Moscow Backslides To Anti-Reform, Anti-West Posture
RUSSIA'S leadership, inside the Kremlin and out, now has a more hard-line nationalist and strong-state lineup than a mere week ago.
Just after the newly aggressive President Boris Yeltsin ordered a rocket storm on the village where Chechen rebels held hostages, he called on Friday for the countries of the former Soviet Union to again form a military alliance against NATO and the US.
Mr. Yeltsin, the man who established economic reform in Russia, evicted the last reformers from senior posts in his administration last week and elevated men with roots in defense. Many have ties to Yeltsin's chief of personal security, Alexander Korzhakov. They have long battled liberals in Yeltsin's administration for sway over policy.
The hard-line tone in Moscow goes beyond the Kremlin to the Duma, or lower house of parliament, which is now led by Communists. "There is a dictatorship of one party," said Nikolai Stolyarov, a reformist deputy in parliament. "It's more authoritarian."

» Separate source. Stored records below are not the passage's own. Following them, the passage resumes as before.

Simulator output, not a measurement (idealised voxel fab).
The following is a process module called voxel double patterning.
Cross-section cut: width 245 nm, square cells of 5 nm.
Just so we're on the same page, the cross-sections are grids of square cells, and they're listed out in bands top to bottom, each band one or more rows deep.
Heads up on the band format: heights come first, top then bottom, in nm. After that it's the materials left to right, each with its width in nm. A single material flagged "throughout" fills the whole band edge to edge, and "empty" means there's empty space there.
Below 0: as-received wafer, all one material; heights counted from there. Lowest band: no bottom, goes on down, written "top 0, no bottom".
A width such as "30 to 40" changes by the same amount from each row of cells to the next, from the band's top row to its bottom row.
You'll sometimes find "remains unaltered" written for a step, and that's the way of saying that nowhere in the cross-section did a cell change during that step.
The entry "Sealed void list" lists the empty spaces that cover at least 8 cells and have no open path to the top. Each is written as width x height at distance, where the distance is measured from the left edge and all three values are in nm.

Returning deputies say the newly elected Duma is more businesslike than the last one, but also a more disciplined and dogmatic force. The Duma opened its session last week by electing a Communist and former Pravda editor as speaker. It also gave more than a third of the committee chairmanships, and almost half the major committees, to Communists.
Yeltsin's new look is plainly geared to win over Communist-leaning voters before the Russian presidential election in June.
One view here is that Yeltsin is repackaging himself for the vote, so that he can later protect and carry on the privatization and opening up of the economy after the vote. In this scenario, Yeltsin assumes that his rival will not be a democratic reformer, so he can move closer to the Communists without sacrificing reformist support.
But others are not so sure that Yeltsin is only changing on the outside. "I don't think this is all cosmetic," says a Western diplomat. "It's wishful thinking to believe that everything will change back the day after the election."
Instead, this close observer argues, Yeltsin and his staff have gradually shifted their views toward a more assertive defense of Russian national interests. They also say Russia's industries need some protectionism during its vulnerable stages.
"He stopped being a reformer in 1993," says a Russian expert, Lilia Shevtsova of the Carnegie Endowment for International Peace. Now he is seeking a more populist, statist posture as a sort of "savior of the state."
Time for a counter-reformation
"In Russian history, each time after reforms, some counter-reforms follow," says Alexander Posnikov of the Institute for Legislative Studies. "I believe Yeltsin wants to govern his own counter-reforms."
Mr. Posnikov and others who know Yeltsin's aides say the aides are growing anxious that Yeltsin could lose the election in June, and they would not only be without jobs, but would also find themselves subject to criminal trials or other forms of political retribution.
The most prominent reformist lightning rods in the Yeltsin circle are now gone. Anatoly Chubais, first deputy prime minister and the architect of the largest privatization of industry in history, was ousted last Tuesday and attacked by Yeltsin on Friday for having sold off Russia's assets too cheaply. Sergei Filatov, Yeltsin's chief of staff, was more quietly demoted.
The moves marked a victory for Kremlin aides allied with Yeltsin's chief bodyguard, Alexander Korzhakov, a KGB veteran. Mr. Filatov was replaced as chief of staff by a Korzhakov protege with a hard-line reputation, Nicolai Yegorov. A close Korzhakov ally and major critic of privatization chief Chubais, Oleg Soskovets, will now run the upcoming presidential elections as well as conduct his duties in overseeing industrial interests from the Kremlin.
Checks on the president
In the Duma, democratic reformers are groping for ways to deal with a communist-led chamber. The dogmatism of the Communists and their allies translates into "discipline and unanimity" in the Duma chamber, says returning reformer Andrei Makarov. "The democrats lack this dogmatism."
Some members of Yabloko, the leading reformist faction, believe that they share important common ground with the Communists in that both parties - although at opposing ends of economic arguments - seek to strengthen the parliament as a balance to the presidency.
But senior Yabloko deputy Viktor Sheinis says the motives are different. "The aim of the Communists is to weaken the presidency because they don't like our current president. Our idea is to control the executive power of the presidency, regardless of who is president."
The leader of Yabloko, Grigory Yavlinsky, met with Communist leader Gennady Zyuganov extensively last week to work out committee chairmanships. Yabloko members insist that they did not throw any votes for the Communist speaker into the bargaining, but even the perception that Yabloko was making common cause with Communists raised strong criticism that stung Mr. Yavlinsky.